Introducing WebCopy 1.8
It's been over two months since the last CI build of WebCopy was made, and during this time I've been working quite hard on some major internal refactoring and adding a long requested feature. It hope it's worth the wait, I need a break!
WebCopy 1.8 nightly builds are now available for download and so this series of posts will describe some of the changes and new functionality that have been made to the software. This first post will cover a grab bag of smaller changes.
Files saved with WebCopy 1.8 are not compatible with older versions. Please ensure you have a backup of WebCopy projects so you can revert to an older version of WebCopy if required.
The most obvious change is that when you open WebCopy the Rules List now has three columns rather than two. Although I wrote back in 2014 about WebCopy 2.0 and a more extensive rule system, the simple fact is WebCopy has 10 years of bug fixes and improvements to the core engine and while there is work to do, I'm not in a hurry to rewrite it. However, the rules system could do with some TLC to avoid users having to become regular expression wizards.
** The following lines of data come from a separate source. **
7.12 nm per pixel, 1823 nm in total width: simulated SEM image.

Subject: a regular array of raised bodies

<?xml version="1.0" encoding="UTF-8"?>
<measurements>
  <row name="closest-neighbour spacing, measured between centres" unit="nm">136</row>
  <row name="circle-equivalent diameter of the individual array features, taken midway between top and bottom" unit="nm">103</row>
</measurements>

I've added the ability for you to choose which part of the URI is used by the rule. By default this is the path and query string (same as previous versions), but you can also tell it to look at just the path, or just the query, or you could include the domain too. As a result of this change the Use full URL flag has been removed. Any rules with this flag currently set will be automatically upgraded to new settings.
I've also added the ability for rules to run against the content type of a given URL. This will make it much simpler to scan a website and only keep images or other resources, rather than having to set up a rule that tries to check URL extensions.
Content type rules currently only work if HEAD checking is enabled (this is the default). If this option is not set, the rules probably won't work - I'll address that in a future 1.8 nightly
A new UI option has been added allowing you to control the scan depth. This option only applies if the domain matches the primary domain being copied.
You can now choose to only include files that are directly linked to the source page being copied, or within a certain "click distance".
Cookie name/value pairs can now be set for each project.
The UI where cookies are displayed has also had various usability tweaks.
WebCopy setup is now using InnoSetup version 6. This should make it easier to add local installs as currently Setup requires power user access to install. This isn't available yet however as I have looking into resolving the last few hurdles preventing me allowing the "portable" zips to be enabled.
Last but not least, some technical changes to make things run a little smoother.
The code WebCopy uses to build site maps is 10 years old at this point, being the same code used by Sitemap Creator. Saying that it isn't very efficient is quite the understatement. In addition, it doesn't handle the ability to load portions on demand, so in order for WebCopy to display a sitemap it has to build the entire map upfront and this results in a wide range of out of memory exceptions for some users. For WebCopy 1.8, this has been replaced with a simpler system that "walks" the sitemap, creating only the bits needed at that point. Expand a branch and only the immediate children are loaded - this should mean that initial load time of the tree is substantially faster and memory requirements are much lower.
The sitemap and diagram extensions have also been updated to use this new code. While both of these still need to scan the entire map, the fact it isn't building this map out of inefficient string operations means these shouldn't cause a crash either, although this doesn't solve all problems with the diagram extension.
I still need to do performance profiling, but I'm quite happy with the functionality thus far and am confident that this change will wipe out a great deal of the out of memory exceptions that users experience. The old code isn't used at all now by WebCopy (Sitemap Creator still uses it at the moment).
In a related note, the way links are identified has changed too, resulting in a nice reduction in memory required for large projects. Unfortunately as a result of these changes, older versions of WebCopy won't be able to open project files saved with WebCopy 1.8.